Tuesday, January 24, 2012

The Story

I realize it has been a few weeks since my last post, but I've had pressing matters at hand--you know, work, wedding planning, finishing the current book in the Game of Thrones series...really important stuff.


Now that we all know the background story, let's get to The Story. I've delivered many versions of this story since it happened. The full version, the shortened version, the two sentences version, and the non-verbal version (this one is the easiest, I just point to my ring and let the bling speak for itself). Lucky you, you're going to get the full, unedited, directors cut! Let's get to it.


I had been eagerly anticipating a proposal from Matt for some time. And by some time, I mean since the day we met. It wasn't until I got my new job as a 4-H agent in Loudoun County that I felt ready to be engaged. For some time I had been floating around from job to job, never fully happy and never fully sure of what I wanted to do with my life. Landing the 4-H position finally made me feel like I had found the right career path. I gave Matt the signal that I was ready to get started on the rest of our lives together (if you want to know what the signal looked like, take a look at Daniel Stern's character from Rookie of the Year), and the real waiting began.


We began idly browsing rings in October. Towards the end of the month, I noticed that Matt started doing some ring research on his own. And by saying that I noticed, I mean that Matt told me. This kid cannot keep a secret.

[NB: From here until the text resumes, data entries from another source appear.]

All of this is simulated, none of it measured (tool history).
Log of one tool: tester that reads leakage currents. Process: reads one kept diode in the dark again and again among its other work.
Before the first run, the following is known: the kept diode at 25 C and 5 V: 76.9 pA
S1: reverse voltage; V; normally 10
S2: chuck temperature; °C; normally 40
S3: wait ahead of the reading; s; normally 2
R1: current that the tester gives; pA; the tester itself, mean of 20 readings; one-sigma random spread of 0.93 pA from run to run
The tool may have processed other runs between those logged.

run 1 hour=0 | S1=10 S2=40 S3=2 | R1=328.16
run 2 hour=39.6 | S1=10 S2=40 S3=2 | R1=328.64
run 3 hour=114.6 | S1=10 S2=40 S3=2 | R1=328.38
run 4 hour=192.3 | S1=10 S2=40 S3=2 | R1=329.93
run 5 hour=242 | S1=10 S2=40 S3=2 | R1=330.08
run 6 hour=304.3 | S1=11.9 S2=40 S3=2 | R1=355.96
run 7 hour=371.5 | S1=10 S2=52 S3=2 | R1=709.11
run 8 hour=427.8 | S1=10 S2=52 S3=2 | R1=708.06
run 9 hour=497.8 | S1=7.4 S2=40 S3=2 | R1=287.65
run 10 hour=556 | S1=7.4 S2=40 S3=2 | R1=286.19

Matt also told me he was planning a trip to NYC for us in December. I was thrilled of course, because I always wanted to go to NYC at Christmastime. I immediately assumed that it would all go down in December. In the middle of November we went home one weekend to visit my parents and celebrate my brother's birthday. It was the perfect opportunity to spend time with family, eat at Crackerbarrel, and give Matt the chance to ask for my parents' blessing.


During the afternoon, my mom and I went shopping, which gave Matt some alone time with my dad. When we returned, I casually asked Matt what he and my dad talked about. "Nothing," he replied,"we didn't talk about it." This made me a little bit cranky, because I was getting a lot of anxiety over the anticipation of everything. Really, I just needed to take a nap.


Upon waking up refreshed from my afternoon nap, Matt informed me his friend Tyler was in town and wanted to have drinks with us. Tyler was from Bristol and we'd met up with him before, so it was nothing suspicious. The plan was to meet him in Abingdon around 8:30. However, we were running a bit late with the birthday dinner, and around 8:15 Matt looked at his phone and said "I think Tyler is already at the bar, waiting for us." I simply told Matt that Tyler would have to wait, because he was early anyway, and we were spending time with family and we weren't going to rush that. So, Matt went outside to call Tyler and tell him we were running late.


Finally, we were on our way to the bar, and all of a sudden Matt made a big show of his phone going off, and told me Tyler was calling him. He then proceeded to have a fake phone conversation that went like this:
"Hey we're on our way. The Tavern, right? Oh you're at the Martha? You want us to meet you there? Alright be there in about five minutes."


Again, I detected nothing suspicious. I did not think it was weird that I didn't hear the phone ring, because Matt always keeps his phone on vibrate, and it made sense to me that they were at the Martha. The story Matt fed me was that Tyler's fiance wanted to go check out the Martha, and of course I believed it. There are about three bars in Abingdon, one of them at the Martha, and it's an old, historic, haunted hotel, so who wouldn't want to go check it out?


I should mention that we had already been by the Martha that day, to look around and spy for ghosts. Also, it's no secret that I have always dreamed of having my wedding reception at the Martha, so Matt wanted to take a look around. 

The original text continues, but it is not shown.